LOVE LETTERS Tour, Starring Ali MacGraw and Ryan O'Neal to Launch at The Wallis This Month
They made history 45 years ago when they starred in LOVE STORY, the most talked about film of its day -- Ali MacGraw and Ryan O'Neal now reunite for LOVE LETTERS, a special theatrical tour that will make its official tour launch at the Wallis Annenberg Center for the Performing Arts. LOVE LETTERS by celebrated American playwright A.R. Gurney is an enduring romance about first loves and second chances.
Directed by two time Tony-winning director Gregory Mosher, it will perform Tuesday, Oct 13 through Sunday, Oct 25, (press opening Oct. 14), onstage at the Bram Goldsmith Theater at The Wallis.
LOVE LETTERS is the story of Andrew Makepeace Ladd III (O'Neal) and Melissa Gardner (MacGraw), two young people from similar backgrounds who take very different paths in life. Despite leading lives which should not intersect, they can't let go of each other throughout their 50-year friendship, and their marriages and families with other people.

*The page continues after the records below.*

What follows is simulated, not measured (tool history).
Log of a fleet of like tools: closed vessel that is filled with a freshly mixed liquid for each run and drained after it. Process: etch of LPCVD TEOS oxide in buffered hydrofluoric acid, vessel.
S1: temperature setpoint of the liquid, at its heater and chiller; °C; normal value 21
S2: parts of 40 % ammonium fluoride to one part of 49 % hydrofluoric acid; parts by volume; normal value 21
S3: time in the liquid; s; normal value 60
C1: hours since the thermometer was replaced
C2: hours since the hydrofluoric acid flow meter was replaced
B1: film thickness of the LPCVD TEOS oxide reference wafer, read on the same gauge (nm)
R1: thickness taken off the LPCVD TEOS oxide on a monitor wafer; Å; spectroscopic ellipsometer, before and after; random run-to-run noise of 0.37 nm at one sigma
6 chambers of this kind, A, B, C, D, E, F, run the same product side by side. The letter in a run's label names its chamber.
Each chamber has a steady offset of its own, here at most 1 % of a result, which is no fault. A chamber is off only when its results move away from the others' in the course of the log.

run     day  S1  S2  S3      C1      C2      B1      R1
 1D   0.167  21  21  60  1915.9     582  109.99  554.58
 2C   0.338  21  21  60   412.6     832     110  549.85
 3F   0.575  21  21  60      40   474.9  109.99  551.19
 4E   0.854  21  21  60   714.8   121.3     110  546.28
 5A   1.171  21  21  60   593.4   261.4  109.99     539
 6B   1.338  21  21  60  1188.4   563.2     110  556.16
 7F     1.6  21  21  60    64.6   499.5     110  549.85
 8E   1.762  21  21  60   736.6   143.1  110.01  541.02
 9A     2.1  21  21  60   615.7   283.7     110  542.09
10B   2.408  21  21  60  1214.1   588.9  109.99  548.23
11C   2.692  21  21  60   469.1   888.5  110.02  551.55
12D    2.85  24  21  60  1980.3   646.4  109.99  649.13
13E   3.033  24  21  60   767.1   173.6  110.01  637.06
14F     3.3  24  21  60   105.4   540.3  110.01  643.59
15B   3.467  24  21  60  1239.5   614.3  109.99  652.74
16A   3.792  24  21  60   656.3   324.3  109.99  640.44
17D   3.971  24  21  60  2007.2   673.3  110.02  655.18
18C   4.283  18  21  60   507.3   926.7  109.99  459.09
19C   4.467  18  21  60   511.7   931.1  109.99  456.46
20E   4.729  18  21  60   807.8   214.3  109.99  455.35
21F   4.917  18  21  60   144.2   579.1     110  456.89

LOVE LETTERS was produced on Broadway by Nelle Nugent, Barbara Broccoli, Frederick Zollo, Olympus Theatrical, Michael G. Wilson, Lou Spisto, Colleen Camp, Postmark Entertainment Group, Judith Ann Abrams/Pat Flicker Addis, Kenneth Teaton in association with Jon Bierman, Tim Degraye, Daniel Frishwasser, Elliott Masie, Mai Nguyen, Scott Lane/Joseph Sirola, Jonathan Demar/Jeffrey Solis.
There will be two post-performance "Talk-Backs" with the stars on Thursday, Oct 15 and Thursday, Oct 22 immediately following the show.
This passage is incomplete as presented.